Martin L. King - Southern Christian Leadership Conference

Southern Christian Leadership Conference

In 1957, King, Ralph Abernathy, and other civil rights activists founded the Southern Christian Leadership Conference (SCLC). The group was created to harness the moral authority and organizing power of black churches to conduct non-violent protests in the service of civil rights reform. King led the SCLC until his death.

On September 20, 1958, while signing copies of his book Stride Toward Freedom in Blumstein's department store on 125th Street, in Harlem, King was stabbed in the chest with a letter opener by Izola Curry, a deranged black woman, and narrowly escaped death.

Gandhi's nonviolent techniques were useful to King's campaign to change the civil rights laws implemented in Alabama. King applied non-violent philosophy to the protests organized by the SCLC. In 1959, he wrote The Measure of A Man, from which the piece What is Man?, an attempt to sketch the optimal political, social, and economic structure of society, is derived. His SCLC secretary and personal assistant in this period was Dora McDonald.

The FBI, under written directive from Attorney General Robert F. Kennedy, began telephone tapping King in the fall of 1963. Concerned that allegations (of Communists in the SCLC), if made public, would derail the Administration's civil rights initiatives, Kennedy warned King to discontinue the suspect associations, and later felt compelled to issue the written directive authorizing the FBI to wiretap King and other leaders of the Southern Christian Leadership Conference. J. Edgar Hoover feared Communists were trying to infiltrate the Civil Rights Movement, but when no such evidence emerged, the bureau used the incidental details caught on tape over the next five years in attempts to force King out of the preeminent leadership position.
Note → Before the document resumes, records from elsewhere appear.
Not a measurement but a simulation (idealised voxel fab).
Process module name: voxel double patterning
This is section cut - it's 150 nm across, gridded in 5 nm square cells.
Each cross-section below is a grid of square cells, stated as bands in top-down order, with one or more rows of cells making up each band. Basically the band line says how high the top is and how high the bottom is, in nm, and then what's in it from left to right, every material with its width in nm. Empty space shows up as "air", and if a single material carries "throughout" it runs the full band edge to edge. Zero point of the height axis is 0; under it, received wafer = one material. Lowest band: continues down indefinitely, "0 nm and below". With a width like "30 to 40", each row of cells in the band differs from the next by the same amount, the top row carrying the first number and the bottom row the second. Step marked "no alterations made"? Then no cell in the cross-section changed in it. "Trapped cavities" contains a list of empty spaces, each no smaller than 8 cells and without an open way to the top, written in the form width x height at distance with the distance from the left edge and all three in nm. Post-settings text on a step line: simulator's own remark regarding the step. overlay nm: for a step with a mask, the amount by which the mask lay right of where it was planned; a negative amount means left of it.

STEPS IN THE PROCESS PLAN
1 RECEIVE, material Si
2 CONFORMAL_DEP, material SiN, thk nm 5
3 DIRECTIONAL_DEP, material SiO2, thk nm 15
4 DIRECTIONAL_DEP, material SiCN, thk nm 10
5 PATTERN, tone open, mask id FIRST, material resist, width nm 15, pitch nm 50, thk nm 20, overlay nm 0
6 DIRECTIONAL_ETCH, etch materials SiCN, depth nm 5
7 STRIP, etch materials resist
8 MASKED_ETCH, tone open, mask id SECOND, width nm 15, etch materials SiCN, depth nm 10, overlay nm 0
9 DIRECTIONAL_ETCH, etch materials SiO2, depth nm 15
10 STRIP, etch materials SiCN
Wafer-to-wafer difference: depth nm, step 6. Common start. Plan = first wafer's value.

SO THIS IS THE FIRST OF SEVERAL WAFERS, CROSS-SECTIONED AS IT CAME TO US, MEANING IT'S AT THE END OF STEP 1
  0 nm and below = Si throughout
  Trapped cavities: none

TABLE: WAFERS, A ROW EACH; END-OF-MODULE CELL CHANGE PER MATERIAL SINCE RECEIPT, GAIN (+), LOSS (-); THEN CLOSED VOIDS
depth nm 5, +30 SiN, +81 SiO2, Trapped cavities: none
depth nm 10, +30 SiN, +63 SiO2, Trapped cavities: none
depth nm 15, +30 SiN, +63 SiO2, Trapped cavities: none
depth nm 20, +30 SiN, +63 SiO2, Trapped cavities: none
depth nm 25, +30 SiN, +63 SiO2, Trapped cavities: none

King believed that organized, nonviolent protest against the system of southern segregation known as Jim Crow laws would lead to extensive media coverage of the struggle for black equality and voting rights. Journalistic accounts and televised footage of the daily deprivation and indignities suffered by southern blacks, and of segregationist violence and harassment of civil rights workers and marchers, produced a wave of sympathetic public opinion that convinced the majority of Americans that the Civil Rights Movement was the most important issue in American politics in the early 1960s.

King organized and led marches for blacks' right to vote, desegregation, labor rights and other basic civil rights. Most of these rights were successfully enacted into the law of the United States with the passage of the Civil Rights Act of 1964 and the 1965 Voting Rights Act.

King and the SCLC put into practice many of the principles of the Christian Left and applied the tactics of nonviolent protest with great success by strategically choosing the method of protest and the places in which protests were carried out. There were often dramatic stand-offs with segregationist authorities. Sometimes these confrontations turned violent.